Space Race
The Space Race was a 20th-century competition between the Cold War rivals, the United States and the Soviet Union, to achieve superior spaceflight capability. It had its origins in the ballistic missile-based nuclear arms race between the two nations following World War II and the onset of the Cold War. The technological advantage demonstrated by spaceflight achievement was seen as necessary for national security, particularly in regard to intercontinental ballistic missile and satellite reconnaissance capability, but also became part of the cultural symbolism and ideology of the time. The Space Race brought pioneering launches of artificial satellites, robotic landers to the Moon, Venus, and Mars, and human spaceflight in low Earth orbit and ultimately to the Moon.
Public interest in space travel originated in the 1951 publication of a Soviet youth magazine and was promptly picked up by US magazines. The competition began on July 29, 1955, when the United States announced its intent to launch artificial satellites for the International Geophysical Year. Five days later, the Soviet Union responded by declaring they would also launch a satellite "in the near future". The launching of satellites was enabled by developments in ballistic missile capabilities since the end of World War II. The competition gained Western public attention with the "Sputnik crisis", when the USSR achieved the first successful satellite launch, Sputnik 1, on October 4, 1957. It gained momentum when the USSR sent the first human, Yuri Gagarin, into space with the orbital flight of Vostok 1 on April 12, 1961. These were followed by a string of other firsts achieved by the Soviets over the next few years.

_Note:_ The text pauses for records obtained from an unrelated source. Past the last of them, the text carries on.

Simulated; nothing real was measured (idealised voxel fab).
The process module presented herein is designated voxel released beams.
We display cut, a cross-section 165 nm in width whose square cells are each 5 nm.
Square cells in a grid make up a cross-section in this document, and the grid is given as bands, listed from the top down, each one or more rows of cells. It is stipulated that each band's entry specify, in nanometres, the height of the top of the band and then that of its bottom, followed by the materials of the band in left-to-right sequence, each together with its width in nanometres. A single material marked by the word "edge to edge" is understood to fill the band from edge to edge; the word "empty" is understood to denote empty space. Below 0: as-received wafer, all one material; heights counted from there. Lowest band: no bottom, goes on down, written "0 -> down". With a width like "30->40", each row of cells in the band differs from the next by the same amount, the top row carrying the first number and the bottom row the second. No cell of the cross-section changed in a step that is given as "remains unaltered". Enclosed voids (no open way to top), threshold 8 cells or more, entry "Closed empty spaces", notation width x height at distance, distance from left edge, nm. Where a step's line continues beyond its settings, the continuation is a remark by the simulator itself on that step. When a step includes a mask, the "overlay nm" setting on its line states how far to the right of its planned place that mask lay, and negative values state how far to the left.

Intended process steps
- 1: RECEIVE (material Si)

Gagarin's flight led US president John F. Kennedy to raise the stakes on May 25, 1961, by asking the US Congress to commit to the goal of "landing a man on the Moon and returning him safely to the Earth" before the end of the decade. Both countries began developing super heavy-lift launch vehicles, with the US successfully deploying the Saturn V, which was large enough to send a three-person orbiter and two-person lander to the Moon. Kennedy's Moon landing goal was achieved in July 1969, with the flight of Apollo 11. The USSR continued to pursue crewed lunar programs to launch and land on the Moon before the US with its N1 rocket but did not succeed, and eventually canceled it to concentrate on Salyut, the first space station program, and the first landings on Venus and on Mars. Meanwhile, the US landed five more Apollo crews on the Moon, and continued exploration of other extraterrestrial bodies robotically.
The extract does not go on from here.